Before that upset, we thought New Zealand’s most likely quarter-final opponent would be Scotland who Ireland had thrashed.

Having beaten the All Blacks twice in their last three attempts, Ireland, with their strong forwards, superb defence and tactical kicking halves, will be that much tougher knowing they will need a razor-sharp resolve on par with Japan’s.

Like the remaining quarter-finals, it will have all the drama of a do-or-die classic. By then NZ fans can only hope their scrum improves on their brittle first-up showing against the powerful Springboks although their backs should be sharper.
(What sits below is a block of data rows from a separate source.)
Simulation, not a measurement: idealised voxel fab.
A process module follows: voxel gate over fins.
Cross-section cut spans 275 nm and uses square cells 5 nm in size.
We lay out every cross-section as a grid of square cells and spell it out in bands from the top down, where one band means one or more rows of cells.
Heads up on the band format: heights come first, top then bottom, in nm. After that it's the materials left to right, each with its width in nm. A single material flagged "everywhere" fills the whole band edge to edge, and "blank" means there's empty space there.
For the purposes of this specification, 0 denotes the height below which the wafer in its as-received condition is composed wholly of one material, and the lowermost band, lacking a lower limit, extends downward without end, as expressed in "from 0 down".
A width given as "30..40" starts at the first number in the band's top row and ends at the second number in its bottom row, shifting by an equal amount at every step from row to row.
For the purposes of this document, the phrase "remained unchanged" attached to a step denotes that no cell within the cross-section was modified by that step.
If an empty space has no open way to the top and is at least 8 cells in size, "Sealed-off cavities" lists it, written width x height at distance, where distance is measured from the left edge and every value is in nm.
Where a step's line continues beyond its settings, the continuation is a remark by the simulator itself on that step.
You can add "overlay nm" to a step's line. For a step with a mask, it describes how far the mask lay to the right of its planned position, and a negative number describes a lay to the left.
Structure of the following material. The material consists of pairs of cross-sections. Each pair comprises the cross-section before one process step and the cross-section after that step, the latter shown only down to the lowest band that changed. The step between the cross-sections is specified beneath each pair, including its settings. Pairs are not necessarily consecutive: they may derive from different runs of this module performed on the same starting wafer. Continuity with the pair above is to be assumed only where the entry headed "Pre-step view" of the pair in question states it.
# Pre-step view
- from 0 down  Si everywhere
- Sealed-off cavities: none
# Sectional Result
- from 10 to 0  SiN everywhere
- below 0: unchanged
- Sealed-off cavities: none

Meanwhile, with games to come against Samoa and Scotland, Japan are now favoured to emerge winners of Pool A with the prospect of facing South Africa in their quarter-final.

That would represent a tough challenge but Japan’s former Highlanders mentors, Jamie Joseph and Tony Brown, would relish it. They will also know it would enhance their chances of becoming All Black selectors next year upon Steve Hansen’s retirement.

Japan is now favoured to emerge winners of Pool A with the prospect of facing South Africa in their quarter-final. Photo

With Scott Robertson and Ian Foster also in the mix, the competition will be fierce and will need to be if Dave Rennie becomes Australia’s head coach upon replacing Michael Cheika.

Japan’s thrilling win against Ireland is almost on par with their 2015 World Cup opening win against South Africa and has given the host nation something really exciting to cheer about.

So much for the old belief that Asians were inscrutable and that “east is east and west is west and never the twain shall meet”.

When it comes to cheering on their own – and the All Blacks – the Japanese can be ecstatic. While I initially thought taking the Rugby World Cup away from the traditional rugby nations was a mistake, it is proving to be a masterstroke.

Meanwhile joining the All Blacks versus Boks and Japan versus Ireland matches for sheer excitement and drama was Six Nations champion Wales’ 29-25 thriller against Australia.

With Wales playing to their strengths and kicking accurately to lead 23-8 at halftime, the Wallabies staged a splendid second-half comeback to win the second half 17-6 thanks largely to the injection of first-five Matt To’omua off the bench for Bernard Foley.

Both are good value but To’omua adds that little bit more thrust to the attack just as England’s George Ford does compared with Owen Farrell before the latter was moved to second-five.

Meanwhile the All Blacks have the luxury of giving all their players a run against minnows Canada, Namibia and Italy although Italy will have gained confidence from winning their first two, scoring 95 points and conceding 29 against Canada and Namibia respectively.

Of special interest will be the form of Rieko Ioane who has a battle on his hands to regain his left-wing berth against the big boys ahead of a sharp George Bridge.

On the Mitre 10 home front, last year’s premier champions Auckland are looking anything but having been thrashed 40-0 by unbeaten Tasman.

Also notable was Otago’s successful 45- 35 Ranfurly Shield defence against Waikato’s attempt to win it back after losing it last year.